Ktsanes v. Underwood

Decision Date23 March 1977
Docket NumberNo. 76-1623,76-1623
Citation552 F.2d 740
PartiesBasil D. KTSANES, Plaintiff-Appellant, v. Honorable Robert C. UNDERWOOD et al., Defendants-Appellees.
CourtU.S. Court of Appeals — Seventh Circuit

Jason E. Bellows, Chicago, Ill., for plaintiff-appellant.

William J. Scott, Atty. Gen., Herbert Lee Caplan, Asst. Atty. Gen., Chicago, Ill., for defendants-appellees.

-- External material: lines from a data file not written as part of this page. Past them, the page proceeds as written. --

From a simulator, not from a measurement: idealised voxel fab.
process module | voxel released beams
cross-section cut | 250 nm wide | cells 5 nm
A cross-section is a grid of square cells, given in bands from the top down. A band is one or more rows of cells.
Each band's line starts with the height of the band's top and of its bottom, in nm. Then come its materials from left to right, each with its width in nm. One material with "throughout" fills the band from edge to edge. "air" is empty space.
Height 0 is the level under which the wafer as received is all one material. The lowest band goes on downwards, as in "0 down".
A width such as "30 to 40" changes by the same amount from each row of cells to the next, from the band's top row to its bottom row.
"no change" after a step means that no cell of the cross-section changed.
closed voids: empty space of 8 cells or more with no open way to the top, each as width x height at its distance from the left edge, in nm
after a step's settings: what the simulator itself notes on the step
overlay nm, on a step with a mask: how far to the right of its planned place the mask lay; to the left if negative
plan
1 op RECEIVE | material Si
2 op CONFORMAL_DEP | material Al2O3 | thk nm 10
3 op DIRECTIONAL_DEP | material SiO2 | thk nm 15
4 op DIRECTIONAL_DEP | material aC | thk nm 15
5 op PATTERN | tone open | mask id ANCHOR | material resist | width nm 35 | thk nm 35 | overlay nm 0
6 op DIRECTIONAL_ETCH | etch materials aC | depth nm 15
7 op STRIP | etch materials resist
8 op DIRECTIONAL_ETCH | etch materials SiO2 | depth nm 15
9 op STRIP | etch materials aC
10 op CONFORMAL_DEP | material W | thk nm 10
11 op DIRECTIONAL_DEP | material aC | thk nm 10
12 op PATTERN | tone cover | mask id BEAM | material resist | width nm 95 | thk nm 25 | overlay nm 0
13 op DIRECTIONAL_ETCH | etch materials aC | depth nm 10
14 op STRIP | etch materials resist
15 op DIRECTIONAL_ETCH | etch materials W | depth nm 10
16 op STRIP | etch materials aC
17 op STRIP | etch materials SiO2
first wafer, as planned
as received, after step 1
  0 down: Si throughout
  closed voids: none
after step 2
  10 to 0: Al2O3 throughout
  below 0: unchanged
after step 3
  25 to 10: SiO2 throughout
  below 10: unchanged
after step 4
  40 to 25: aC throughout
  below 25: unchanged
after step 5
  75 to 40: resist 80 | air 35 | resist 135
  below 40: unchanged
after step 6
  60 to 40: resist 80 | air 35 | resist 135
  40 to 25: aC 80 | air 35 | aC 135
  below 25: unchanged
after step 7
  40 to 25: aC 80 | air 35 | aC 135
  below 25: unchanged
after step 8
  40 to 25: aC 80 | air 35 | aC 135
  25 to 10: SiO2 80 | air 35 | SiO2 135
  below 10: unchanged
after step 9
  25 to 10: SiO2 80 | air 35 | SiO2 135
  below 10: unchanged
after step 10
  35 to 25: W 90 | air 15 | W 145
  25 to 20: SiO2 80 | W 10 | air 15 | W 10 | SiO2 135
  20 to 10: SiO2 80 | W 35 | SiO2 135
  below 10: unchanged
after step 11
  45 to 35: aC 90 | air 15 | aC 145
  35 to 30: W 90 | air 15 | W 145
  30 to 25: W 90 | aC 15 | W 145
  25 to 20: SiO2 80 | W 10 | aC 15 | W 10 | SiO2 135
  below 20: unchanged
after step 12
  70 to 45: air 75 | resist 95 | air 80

Before FAIRCHILD, Chief Judge, HASTINGS, Senior Circuit Judge, 1 and SWYGERT, Circuit Judge.

SWYGERT, Circuit Judge.

Rule 705 of the Illinois Supreme Court (Smith-Hurd Ill.Ann.Stats. Ch. 110A § 705) provides that an attorney who has resided and practiced law in another state for five years may, upon passing a character and fitness test, be admitted to the bar of Illinois. 2 The rule further provides that an otherwise qualified attorney who has practiced in another state is ineligible to apply for admission if that attorney has previously taken and failed an Illinois bar examination. 3

This appeal presents two issues: (1) whether the Illinois Supreme Court's denial of plaintiff-appellant's petition for waiver of Rule 705(d) and admission to the bar of Illinois on foreign license is a judicial proceeding directly reviewable by the United States Supreme Court, thus rendering the district court without jurisdiction to consider an attack on that denial; and if not, (2) whether the plaintiff-appellant presented a substantial federal question requiring the convening of a three-judge court. We hold that the petition for waiver of Rule 705(d) and its denial did not constitute a judicial proceeding appealable to the United States Supreme Court. We further hold that a substantial federal question exists which requires the consideration of a three-judge court. 4

Plaintiff Basil D. Ktsanes brought this action against the Justices of the Illinois Supreme Court and the members of the State Board of Law Examiners pursuant to 42 U.S.C. § 1983. Plaintiff requested the convening of a three-judge court under 28 U.S.C. § 2281 for a declaration that Rule 705(d) of the Supreme Court of Illinois is void and unenforceable, and for an injunction against enforcement of the rule by defendants. The plaintiff alleged that Rule 705(d) violates the Equal Protection Clause of the Fourteenth Amendment.

The district court granted defendants' motion to dismiss, refusing to convene a three-judge court. This appeal followed.

Plaintiff was born in Illinois and resided there until he went to Louisville, Kentucky to attend law school. He graduated in June 1967 and returned to Illinois where he took the Illinois bar examination in July and failed to pass. When he could not find satisfactory employment in Illinois, plaintiff returned to Louisville where he found a position with the Jefferson County Attorney's office.

In July 1968 the plaintiff passed the Kentucky bar examination and was appointed as assistant county attorney. In April 1969 he accepted a position as legal assistant to the Governor of Kentucky in the Department of Finance, and in August 1970 was promoted to deputy finance commissioner. He also served as an assistant commonwealth attorney.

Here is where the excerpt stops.